Raleigh DWI Lawyer Talks About the Other Repercussions of a DWI Conviction

The town manager of Zebulon, NC town is at risk of being dismissed from his post after his second DWI arrest.

Police pulled over Rick Hardin in his 2008 BMW after they caught him driving 55 mph in a 35-mph zone and registering a blood alcohol content of 0.13. Following the charges, town commissioners decided in favor of suspending Hardin with pay. Mayor Robert Matheny will assume the position until an interim city manager can be hired.

Being that Mr. Hardin had been previously been convicted of DWI seven years ago, it stands to reason that they city managers may decide to fire him.  Mayor Matheny declined to comment on the possibility of Hardin’s reinstatement.

Second DWI

You don’t want to be convicted of DWI a second time, especially in North Carolina.

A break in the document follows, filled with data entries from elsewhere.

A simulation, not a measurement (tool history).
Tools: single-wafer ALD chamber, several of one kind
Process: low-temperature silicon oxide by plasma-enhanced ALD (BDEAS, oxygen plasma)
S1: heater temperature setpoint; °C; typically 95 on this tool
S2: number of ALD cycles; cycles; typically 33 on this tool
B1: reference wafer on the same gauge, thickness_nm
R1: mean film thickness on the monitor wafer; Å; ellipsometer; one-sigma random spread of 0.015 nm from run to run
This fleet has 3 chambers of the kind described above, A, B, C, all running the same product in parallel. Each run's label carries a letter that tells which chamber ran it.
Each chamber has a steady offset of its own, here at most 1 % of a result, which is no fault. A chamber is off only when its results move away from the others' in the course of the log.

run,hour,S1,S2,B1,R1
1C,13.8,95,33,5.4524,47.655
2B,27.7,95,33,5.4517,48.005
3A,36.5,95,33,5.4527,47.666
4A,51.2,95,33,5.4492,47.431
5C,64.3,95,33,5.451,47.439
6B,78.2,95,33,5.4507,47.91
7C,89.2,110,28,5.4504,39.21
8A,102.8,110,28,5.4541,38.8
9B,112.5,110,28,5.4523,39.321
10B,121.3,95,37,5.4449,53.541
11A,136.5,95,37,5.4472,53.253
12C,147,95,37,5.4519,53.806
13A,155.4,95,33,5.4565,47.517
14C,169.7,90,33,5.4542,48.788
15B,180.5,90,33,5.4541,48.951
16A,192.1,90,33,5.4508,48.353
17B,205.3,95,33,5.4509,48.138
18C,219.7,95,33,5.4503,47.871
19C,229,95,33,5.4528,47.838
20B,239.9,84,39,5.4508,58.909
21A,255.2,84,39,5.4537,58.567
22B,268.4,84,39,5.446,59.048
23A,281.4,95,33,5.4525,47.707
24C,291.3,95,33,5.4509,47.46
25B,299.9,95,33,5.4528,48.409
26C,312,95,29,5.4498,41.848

A prior conviction is one of several “grossly aggravating factors” that can play a major role in the sentence for a second offender when it occurs within seven years of the date of the most current offense. Take note that the date of conviction is not necessarily the date of offense.

According to reports, Hardin’s first DWI occurred on February 11, 2007. He was arrested for his second DWI on November 2, 2014. If convicted again he will likely be spared of the harsher punishments. However, there are other factors playing against him—such as his blood alcohol content (BAC) of 0.13, which might qualify as a mitigating factor.


Government officials are just regular people like everyone else, but any misconduct on their part can have far-reaching repercussions. As a leader in community, problems with the law like this often shake the public’s trust and often lead to their resignation or dismissal.

Anyone who has been charged with DWI might face a similar situation with losing their job that might be even more serious than the punishment imposed by the state.

North Carolina has strict DWI laws. An experienced Raleigh DWI lawyer with Kurtz & Blum, PLLC knows how devastating a DWI conviction might be, especially with a second offense.

Fortunately, DWI cases are not always a slam-dunk for the prosecution. Simply being arrested does not amount to a conviction. There are many elements in any case that can be questioned, especially in court. And prior to a case reaching the courtroom, there are often opportunities for a seasoned DWI attorney to negotiate with the district attorney to obtain the best possible outcome.